The new CII president Uday Kotak emphatically says getting growth back is non-negotiable and a demand side push is needed. In an interview to ET’s Nishtha Saluja & Deepshikha Sikarwar, the veteran banker said he hopes trend growth month-by-month to reach a level close to normalisation before the end of this year. Edited Excerpts:
The recent package rolled out by the government does not provide demand stimulus. Do you think we need another set of measures to stimulate demand now that we have opened up?
A lockdown is very easy to get into, very difficult to get out of. There is complexity which is like getting out of a Chakravyuh. What we are seeing as we talk, is, a gradual opening up, both on the supply side, and a sharp opening up on demand of the essentials. On the other hand, be ..
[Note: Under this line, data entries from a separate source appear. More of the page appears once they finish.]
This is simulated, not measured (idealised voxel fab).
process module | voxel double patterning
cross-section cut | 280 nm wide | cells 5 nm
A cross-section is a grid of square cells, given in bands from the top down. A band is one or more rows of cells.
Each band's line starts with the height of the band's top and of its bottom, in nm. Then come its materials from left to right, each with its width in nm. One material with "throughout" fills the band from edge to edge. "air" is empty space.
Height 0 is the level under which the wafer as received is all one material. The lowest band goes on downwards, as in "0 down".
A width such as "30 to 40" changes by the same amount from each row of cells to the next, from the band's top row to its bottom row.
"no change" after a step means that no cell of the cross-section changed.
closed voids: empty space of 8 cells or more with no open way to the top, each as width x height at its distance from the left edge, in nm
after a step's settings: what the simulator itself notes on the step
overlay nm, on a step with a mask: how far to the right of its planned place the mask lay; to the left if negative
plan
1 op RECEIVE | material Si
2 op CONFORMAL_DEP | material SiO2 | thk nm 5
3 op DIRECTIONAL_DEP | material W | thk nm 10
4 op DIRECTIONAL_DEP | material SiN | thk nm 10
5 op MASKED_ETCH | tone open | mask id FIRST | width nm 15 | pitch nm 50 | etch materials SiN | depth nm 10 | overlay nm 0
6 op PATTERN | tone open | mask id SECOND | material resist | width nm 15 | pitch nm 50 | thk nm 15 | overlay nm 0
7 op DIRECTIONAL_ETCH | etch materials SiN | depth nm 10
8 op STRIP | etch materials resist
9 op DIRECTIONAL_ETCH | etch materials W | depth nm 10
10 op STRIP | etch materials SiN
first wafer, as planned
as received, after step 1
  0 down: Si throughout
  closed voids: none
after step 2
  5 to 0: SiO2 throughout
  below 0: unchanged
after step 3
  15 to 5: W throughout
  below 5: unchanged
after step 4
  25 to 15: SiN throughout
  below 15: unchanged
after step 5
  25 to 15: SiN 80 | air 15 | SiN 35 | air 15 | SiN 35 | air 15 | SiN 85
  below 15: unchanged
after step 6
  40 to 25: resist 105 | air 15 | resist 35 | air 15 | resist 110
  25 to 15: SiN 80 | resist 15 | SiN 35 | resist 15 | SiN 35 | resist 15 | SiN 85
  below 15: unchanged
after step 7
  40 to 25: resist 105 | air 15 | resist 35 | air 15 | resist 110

As we open up, there will be pent up demand which will come in some segments. But what is more important is, beyond the pent-up demand, will there be a drop again or will we be able to sustain the level of demand which comes in. So, before the point of tapering, we must have the demand side push coming in.
This government has been pretty strong on macroeconomic balance. Do you think it is time for going easy on those a bit, especially inflation?
Getting growth back is non-negotiable. If that means we are going to do some trade off, we should do it. At a point like this, where fiscal deficit is going to be higher, a little more flexibility on reflating the economy, is not a bad thing.
What is your take on monetisation?
Monetisation is happening in front of us. It’s just the way it is happening. Monetisation can happen in two ways. It is a secondary market monetisation where the RBI is expanding its balance sheet, and I don’t see anything wrong, because there is a sense that primary monetisation has a risk of longer term discipline. If you did primary monetisation, very difficult to establish a fair price of issuance. Secondary monetisation helps that there is a primary buyer, who has determined the price and thereafter, the secondary buyer has bought off that price.
What are the short term and medium term measures that can stimulate demand?
On the short term we will have to calibrate some demand side measures as we go forward. For example, the first thing which we are going to protect is lives and livelihood. If economic agents lead to a loss of jobs, we need to ensure that there is some level of social security. And that is demand boosting as well. That is obviously going to cost the fisc and we have to think properly about our planning on that.
On medium term, we have a significant trade-off challenge. Let’s look at one of the most vulnerable sectors, say, airlines. My view is that now there are four airlines which are strong and which can take care of the sector, if there is a trade off between saving the fifth airline versus putting money into healthcare in a country which has one of the lowest investment rates, my choice, and CII’s choice is, that we must do more for healthcare. There will be a lot of noise, but choices will have to be made.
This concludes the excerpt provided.